Restoration and Expansion

‘I knew it had the reputation of being the oldest church in the neighbourhood of London.'

So noted the architect Gough about his commission and by contemporary accounts his restoration was generally well received. The Times described the western entrance as ‘a most beautiful specimen of Norman architecture’, and the Illustrated London News praised the details as ‘exceedingly characteristic, and skilfully introduced.’

The single most significant documented change to the church was the restoration by A.D. Gough in 1848. One of the main aims of the work was to increase the number of sittings: the figures given vary from 125 to 150 being increased to 700 or 750 and it had to be accomplished in the middle of a churchyard densely packed with burials.

Just to the north was a high brick wall separating the churchyard from St Giles’s Burial Ground and there were burials close up to the south side of the church. Even The Ecclesiologist agreed: ‘Considering the circumstances of the parish, and the fact of the old church standing in an old churchyard, we do not object to the enlargement, nor to the method which is adopted of so doing.’

So the old west tower (as mentioned previously) had to go. In its place, the nave was extended about 10 metres, but slightly narrower than the original. A staircase on the south side was built to give access to the west gallery, which had been extended down the north and south sides of the nave as far as the chancel wall. A new vestry was constructed on the north side of the chancel. Slightly later, for it was not built at the time of the reopening of the church in July 1848, was constructed a three stage tower on the site of the former south porch, with belfry at the top, organ chamber underneath and, below that, a baptistery.
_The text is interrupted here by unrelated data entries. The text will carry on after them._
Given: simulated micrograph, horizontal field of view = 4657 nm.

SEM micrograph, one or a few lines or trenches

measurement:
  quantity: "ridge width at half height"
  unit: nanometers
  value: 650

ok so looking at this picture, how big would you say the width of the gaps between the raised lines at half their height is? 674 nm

The Illustrated London News reported, probably paraphrasing the words of the architect, that ‘in the recent operations rendered necessary for the enlargement of this ancient structure, its preservation and restoration with the least possible amount of destruction appears to have been constantly in view’. Indeed, ‘the chancel and easternmost part of the Church being left in their original form … only such parts of the walls [were] cut through as were required for the introduction of the windows’.

In the 1880s,  the Catholic way of worship was restored and the parish took on another new lease of life. But this only inspired, in 1888, a further wave of refurbishment in the fashion of the period.

The twentieth century
By 1925 the wooden floor was in such a bad state that it had to be replaced by solid flooring. This was not entirely the misfortune it seemed: it provided the incumbent, the Reverend J. Carter Rendell, with an opportunity to rid the building of some of the more dubious ‘improvements’ of the past. He took out the pews and side galleries, transferred the organ to the West gallery, and hacked away an undistinguished cladding of nineteenth century ceiling plaster to expose, for the first time in nearly a hundred years, the beautiful timbers that we enjoy today.

During the Second World War the church was badly damaged. In 1948 it was repaired and restored under the supervision of Martin Travers ARIBA. Both he and the then Vicar, the Reverend J.F.R.Westlake, were careful to see that no further harm was done. In 1978-79 an extensive restoration of the fabric was directed by Quinlan Terry FRIBA. The Victorian extension at the West end was converted into a parish room, separated from the main body of the church by a handsome wooden and glazed screen designed by the architect in eighteenth century style. The sanctuary was cleared and rearranged in accordance with modern liturgical order, which is in fact a return to the simpler ways of the earlier church.